Taking plastic chips into healthcare
ARM is looking to develop a wearable heart monitor using plastic technology rather than silicon alongside a CMOS process and different memory techniques being developed by its process partner PragmatIC.
ARM has demonstrated an M0+ microcontroller on the current NMOS plastic chip process to demonstrate how the technology can be used and is now working on an ultra low cost plastic heart monitor chip mounted on a flexible battery. The plastic chips cost a few cents to produce.
The PlasticARM microcontroller demonstrator chip uses a limited amount of program storage at 465bytes used to show the chip was operating correctly. Rather than developing an equivalent of EEPROM or flash memory on the plastic process, ROM memory could be provided by simply printing memory patterns as dots onto the chip. This could be easily updated and would also help to reduce power.
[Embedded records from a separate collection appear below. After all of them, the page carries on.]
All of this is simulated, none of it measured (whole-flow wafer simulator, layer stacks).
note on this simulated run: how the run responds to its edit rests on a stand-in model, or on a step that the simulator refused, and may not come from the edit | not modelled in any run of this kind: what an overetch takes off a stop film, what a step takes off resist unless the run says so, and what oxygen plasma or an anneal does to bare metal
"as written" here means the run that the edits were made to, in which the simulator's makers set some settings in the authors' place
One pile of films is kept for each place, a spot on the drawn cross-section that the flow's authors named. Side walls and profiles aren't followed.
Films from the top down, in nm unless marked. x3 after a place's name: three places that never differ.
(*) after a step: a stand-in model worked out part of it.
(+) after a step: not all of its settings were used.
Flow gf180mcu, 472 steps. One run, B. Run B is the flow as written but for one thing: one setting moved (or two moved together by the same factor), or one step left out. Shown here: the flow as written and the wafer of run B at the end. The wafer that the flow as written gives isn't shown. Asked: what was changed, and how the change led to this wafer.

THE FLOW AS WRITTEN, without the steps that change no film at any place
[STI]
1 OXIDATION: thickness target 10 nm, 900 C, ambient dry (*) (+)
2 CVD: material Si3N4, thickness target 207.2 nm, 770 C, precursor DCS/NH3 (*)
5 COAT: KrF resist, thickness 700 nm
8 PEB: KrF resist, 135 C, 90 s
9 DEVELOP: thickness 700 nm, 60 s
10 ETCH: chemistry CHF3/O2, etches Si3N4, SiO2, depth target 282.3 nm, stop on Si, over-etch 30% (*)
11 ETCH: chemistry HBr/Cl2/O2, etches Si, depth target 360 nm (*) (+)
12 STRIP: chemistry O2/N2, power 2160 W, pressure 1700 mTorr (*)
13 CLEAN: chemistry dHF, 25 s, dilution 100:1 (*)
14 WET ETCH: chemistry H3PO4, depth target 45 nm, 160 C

“The follow on project is a skin wearable heart monitor and this has interesting things around power,” said James Myers, distinguished engineer ARM leading circuit design who lead the PlasticARM development. “We need 48 hour battery life but that’s a challenge for us working with flexible batteries. We have power design to do and monitoring algorithms to do as we can’t just take existing algorithms and port them over.” However having a programmable engine and low cost memory technique would allow partners to use their own proprietary IP on the device.
“What’s interesting is a print programmable ROM where you leave a hole in the passivation and print dots on top,” he said.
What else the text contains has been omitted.